This is a little more complicated than a simple formula.  If you know how much horsepower you want to make, you should be able to just calculate how much fuel you need right?  Well, there are more things to consider.  The first thing is crankshaft horsepower vs wheel horsepower.  Crankshaft horsepower is what you see in all the magazines or online articles talking about the new Camaro, Challenger, Mustang or whatever.  There was a change of how horsepower was measured back in the 60’s, but now basically they take an engine loaded up with accessories and put it on an engine dyno to get the power numbers that you see published.  Now if you take one of those new 426 horsepower Camaros to a chassis dyno you are sure to see a number lower than 426, this is referred to as wheel horsepower (whp) or brake wheel horsepower (bwhp). The reason you will see a lower number on the dyno that you drive onto is because of what is called drivetrain loss.  Things like the transmission and rear end differential are mechanical devices that give you certain benefits like changing gears and transferring power 90º from the driveshaft to the axles but they come at a cost. These drivetrain components take power from the engine to operate so it isn’t uncommon to see a 15% reduction in power at the wheels from what you see at on the engine dyno (or in our case from a magazine).

The next thing is something called Brake Specific Fuel Consumption or BSFC.  This is a number that is dependent on all sorts of things, but basically for naturally aspirated you will be somewhere around .50.  For supercharged engines you will probably be around .60, and for Turbo setups you will probably be around .65.  The reason you need a larger injector for boosted applications is because the injector flows less with the pressure differential is less.  If you have a naturally aspirated engine at 58 psi of fuel pressure you have 58 psi pushing fuel through that injector or more if the intake is in vacuum.  If you are running 20 lbs of boost, the pressure difference between the fuel and the intake isn’t 58 anymore, its only 38.  At that reduced pressure difference the injector will flow less, meaning you will need a larger fuel injector.

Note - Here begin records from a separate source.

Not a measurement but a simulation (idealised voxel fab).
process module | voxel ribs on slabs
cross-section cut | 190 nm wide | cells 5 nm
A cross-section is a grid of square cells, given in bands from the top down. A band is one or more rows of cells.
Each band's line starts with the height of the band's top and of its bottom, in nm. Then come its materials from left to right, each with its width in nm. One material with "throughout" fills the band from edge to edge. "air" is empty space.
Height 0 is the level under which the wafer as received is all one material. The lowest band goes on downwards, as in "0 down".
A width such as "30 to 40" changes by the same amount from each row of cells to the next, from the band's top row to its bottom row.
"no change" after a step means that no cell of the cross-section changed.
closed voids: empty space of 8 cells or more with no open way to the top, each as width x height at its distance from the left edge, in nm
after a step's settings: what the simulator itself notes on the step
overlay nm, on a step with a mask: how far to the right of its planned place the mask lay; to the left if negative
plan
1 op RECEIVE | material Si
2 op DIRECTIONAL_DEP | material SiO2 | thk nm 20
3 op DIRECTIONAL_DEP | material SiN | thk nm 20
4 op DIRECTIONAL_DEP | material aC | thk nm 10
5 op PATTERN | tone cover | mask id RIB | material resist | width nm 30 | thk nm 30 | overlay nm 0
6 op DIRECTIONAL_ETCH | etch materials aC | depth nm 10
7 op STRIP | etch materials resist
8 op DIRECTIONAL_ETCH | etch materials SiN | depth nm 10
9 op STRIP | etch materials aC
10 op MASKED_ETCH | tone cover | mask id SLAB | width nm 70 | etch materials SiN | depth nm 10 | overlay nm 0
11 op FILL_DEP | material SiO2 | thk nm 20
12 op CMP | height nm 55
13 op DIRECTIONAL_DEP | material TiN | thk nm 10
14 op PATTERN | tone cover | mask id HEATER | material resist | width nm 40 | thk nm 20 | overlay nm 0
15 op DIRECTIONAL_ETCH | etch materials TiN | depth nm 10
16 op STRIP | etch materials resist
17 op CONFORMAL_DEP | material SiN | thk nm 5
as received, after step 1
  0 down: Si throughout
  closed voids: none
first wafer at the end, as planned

The fuel you are using has a lot to do with the injector size you need also.  If you’re running gasoline, either from the pump or race gas, you can run a much smaller injector than if you’re running alcohol because of the energy density.  Meaning if you want to run E85 in your turbo car you are going to need ~45% bigger fuel injector than if you ran gasoline.

The number of cylinders your engine has also has an effect on what size injectors you need since you will be dividing the totally fuel consumption by the number of cylinders.  If you had a 300 hp 4 cylinder engine you will need injectors twice the size as a 300 hp engine that has 8 cylinders.  This is assuming you have 1 injector per cylinder, if you have a throttle body injection setup you will need to calculate your injector size based on how many injectors you have an not by cylinders.

Fuel pressure also influences the flow rate of injectors.  For example, the LS1 engine uses a fuel pressure of 4 bar (58 psi) which is higher than the typical 3 bar (43.5) fuel systems.  If you use a fuel injector designed for a 43.5 psi system in a 58 psi system the flow rate will be higher meaning you can get away with a smaller injector.  If you are tuning your engine computer’s injector flow rates, you will need to make sure the tables you are using for the injectors are for the same fuel pressure.  If you use Mustang injectors in an LS1 that don’t use the same fuel pressures, your flow rates will be incorrect.

The last thing is something called duty cycle.  The duty cycle of a fuel injector mean the percentage of time the injector is flowing fuel compared to the amount of time it isn’t. The recommended ‘safe’ duty cycle is 80% meaning the injector is only on 80% of the time. Injectors can become unstable at high duty cycles and the flow rates may become uncontrolled. Where it gets tricky  is when you have a high rpm engine, because the amount of time the injector has to operate gets smaller at higher RPM. The time the engine takes to complete the combustion cycle is shorter as your rpm goes up.  For example if you have an engine with a rev limiter at 5,000 rpm it takes 12 milliseconds to complete the 4 strokes (intake, compression, combustion, exhaust). At 5,000 rpm your injector only has 12 milliseconds to operate, meaning at 80% duty cycle it could only stay on for 8.6 milliseconds.  If you had an engine that made the same horsepower, but revved to 7,000 rpm, you would only have 8.6 milliseconds to operate, meaning only 6.9 milliseconds of on time at 80% duty cycle.  You will need a larger injector for a 7,000 rpm engine than a 5,000 rpm engine even if they make the same exact horsepower, because it will have to flow the same amount of fuel in 6.9 milliseconds instead of 8.6 milliseconds.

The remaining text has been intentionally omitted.